The U.S. Senate has confirmed Tom Wheeler as the new chairman of the Federal Communications Commission (FCC) and Michael O’Rielly as its newest commissioner.
Wheeler takes the place of Julius Genachowski, who announced his intended departure in March, while O’Rielly, a Republican, takes the place of Robert M. McDowell, who announced the same month his own plans for time off, after seven years of “serving the American people.“
The commission consists of two Republican and two Democrat commissioners and a presidential-appointee chairperson.
“I have no doubt that [Wheeler] will be an outstanding FCC Chairman,” said Commissioner Mignon Clyburn, who rose to the position of acting chair during the five months between Genachowski’s departure and the Senate dotting its i’s. “Tom brings a tremendous depth of experience, talent and knowledge that will serve him well as the leader of this critically important agency.”
President Obama nominated Wheeler in May, calling him the “Bo Jackson of telecom” and the “only member of both the cable television and wireless industry halls of fame.”
Wheeler was “in charge of the group that advises the FCC on the latest technology issues,” the president continued. “He’s helped give American consumers more choices and better products. So Tom knows this stuff inside and out.”
Wheeler takes the position as all eyes in the wireless industry are on the FCC, which has said it will host a wireless spectrum auction in 2014.
T-Mobile and Sprint have been aggressively lobbying the FCC to put spectrum purchase limits in place, so that the massive pocketbooks of Verizon and AT&T don’t prevent all others from benefiting from the rare event, while Verizon and AT&T have presented research and written letters insisting, among other points, that limits could lessen the revenue that the auction brings in.
While income wouldn’t normally be an acceptable high priority for the FCC, an agenda of the auction is to raise $7 billion for the construction of a nationwide wireless emergency communications network.
The carriers are also concerned about whether they’ll have equal opportunities to bid on sub-1GHz spectrum bands (the lower bands offer better in-building cellular coverage), along with a host of other issues that will need to be addressed.
While Clyburn was far from a seat-warmer during her five-month stint, the decisions around the auction are major ones that have been waiting for the new chairman.
That is not to say they’ll be settled soon.
Wheeler Confirmed to FCC as Industry Readies for Auction
“This isn’t something that’s going to happen in the first couple weeks,” Harold Feld, senior vice president of public advocacy group Public Knowledge, told eWEEK. “The expectation is that staff has been working on this, and Wheeler has been keeping up to date—it’s not like he’s starting from scratch. But they’re also not his decisions alone. He has to get a majority of the commissioners to agree to his package, and there are a lot of stakeholders with interests.”
Feld went on to say that multiple items will need to be addressed—as the spectrum cap matter is just a small piece of it—and each presents very complicated issues. On top of that, there’s the matter of the auction itself and how the bidding will work.
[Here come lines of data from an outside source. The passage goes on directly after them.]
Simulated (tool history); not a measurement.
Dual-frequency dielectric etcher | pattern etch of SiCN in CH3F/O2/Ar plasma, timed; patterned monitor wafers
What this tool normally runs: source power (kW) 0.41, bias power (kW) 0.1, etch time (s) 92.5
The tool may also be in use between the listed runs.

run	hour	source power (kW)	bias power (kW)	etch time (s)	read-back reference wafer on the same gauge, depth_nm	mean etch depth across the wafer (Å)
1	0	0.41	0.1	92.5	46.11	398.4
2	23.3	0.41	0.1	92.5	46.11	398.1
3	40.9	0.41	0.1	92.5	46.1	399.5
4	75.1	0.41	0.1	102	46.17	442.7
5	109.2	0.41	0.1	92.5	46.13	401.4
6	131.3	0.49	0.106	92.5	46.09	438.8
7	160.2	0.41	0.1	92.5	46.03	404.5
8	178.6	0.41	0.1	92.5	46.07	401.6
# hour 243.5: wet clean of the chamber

“It’s the first time we’ve done something like this—it’s the first time anyone in the world has done something like this—so it’s not like you take the usual rules and tweak them. You have to make up something new. … It’s important to appreciate the complication here,” said Feld.
A very best-case scenario, he estimated, is that an order—a rough draft—will be circulating by January 2014.
While the spectrum cap issue has been split along party lines, much else about the auctions isn’t.
“It’s really hard to know where the commissioners will split,” said Feld.
When asked his feelings about Wheeler, Feld offered two points.
“I don’t know him personally, but people whose opinions I value, not just as people but as public advocates, say, ‘Tom Wheeler’s going to be his own guy, not an industry stooge.’ So I believe that.”
His second point: Wheeler won’t be worried about getting on the bad side of a company or carrier.
“He’s already made his pile, and his next stop is retirement,” said Feld, “as opposed to being worried about the revolving door.”